I tried a number of different strategies, and each one worked. For a few days. We tried worksheets from school, but that seemed like just more math homework. It also involved me correcting papers and tracking Caitlin and Ellie down to go over any mistakes. We tried flash cards and playing math games with dice and cards, but the novelty of these soon wore off.
After a few weeks, I was sick of devising new strategies and decided that the best way to tackle this thing was to use them all, rotating methods based on the day's schedule.
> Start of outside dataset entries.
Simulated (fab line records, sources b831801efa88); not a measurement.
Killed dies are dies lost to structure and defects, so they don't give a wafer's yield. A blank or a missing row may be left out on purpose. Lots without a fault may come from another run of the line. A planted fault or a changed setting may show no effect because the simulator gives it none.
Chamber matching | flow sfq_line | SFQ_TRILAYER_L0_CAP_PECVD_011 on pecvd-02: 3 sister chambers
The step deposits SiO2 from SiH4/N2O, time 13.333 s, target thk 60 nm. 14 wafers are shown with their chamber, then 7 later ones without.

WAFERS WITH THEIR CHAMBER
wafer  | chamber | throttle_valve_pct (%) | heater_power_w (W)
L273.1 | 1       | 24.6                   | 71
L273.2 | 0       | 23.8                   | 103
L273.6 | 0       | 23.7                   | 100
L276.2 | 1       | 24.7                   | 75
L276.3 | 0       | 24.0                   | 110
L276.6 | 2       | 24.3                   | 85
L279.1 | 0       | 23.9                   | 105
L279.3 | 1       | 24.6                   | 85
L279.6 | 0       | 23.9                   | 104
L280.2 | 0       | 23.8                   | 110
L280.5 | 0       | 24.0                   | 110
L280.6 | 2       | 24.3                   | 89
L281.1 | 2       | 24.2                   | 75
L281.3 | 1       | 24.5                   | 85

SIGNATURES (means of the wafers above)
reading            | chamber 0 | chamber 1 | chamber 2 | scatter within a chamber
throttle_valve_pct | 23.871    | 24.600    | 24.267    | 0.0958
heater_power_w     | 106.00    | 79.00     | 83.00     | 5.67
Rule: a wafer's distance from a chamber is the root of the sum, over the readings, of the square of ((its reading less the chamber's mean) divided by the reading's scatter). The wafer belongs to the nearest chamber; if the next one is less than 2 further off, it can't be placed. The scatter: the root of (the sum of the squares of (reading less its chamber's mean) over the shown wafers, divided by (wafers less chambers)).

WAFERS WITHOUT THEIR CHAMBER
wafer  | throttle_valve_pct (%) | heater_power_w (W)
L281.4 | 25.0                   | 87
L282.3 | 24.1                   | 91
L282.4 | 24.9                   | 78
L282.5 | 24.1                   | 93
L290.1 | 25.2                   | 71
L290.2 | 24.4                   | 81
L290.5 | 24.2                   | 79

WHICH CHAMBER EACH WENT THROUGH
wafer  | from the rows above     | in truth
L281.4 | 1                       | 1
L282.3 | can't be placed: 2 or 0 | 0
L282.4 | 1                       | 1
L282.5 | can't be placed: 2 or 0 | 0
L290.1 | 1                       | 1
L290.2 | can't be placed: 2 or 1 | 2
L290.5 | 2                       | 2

On the day we drive Ellie to ballet, we choose a couple of tables -- 7s and 8s maybe -- and run through them each twice on the way there and home. On a day when the girls have a lighter homework load, we take out the worksheets and they do one or two each.
If it's not bath night and we have extra time before bed, we get out the dice or the cards. With the dice, we take turns rolling two and then multiplying the numbers that come up. (To hit some of the bigger numbers, you can use three dice and multiply the answer of two dice by the third.) With the cards, I take out the face cards, then give each of the girls a stack. They draw a card together, and take turns multiplying the numbers that come up.
And on a night when I'm tied up with Natalie, Caitlin and Ellie find the flash cards and the girls quiz each other or themselves -- with the answers on the back, I'm not vital to the process.
Now that this is almost a well-oiled machine, of course it will no longer be necessary. In fact, I'm counting on it.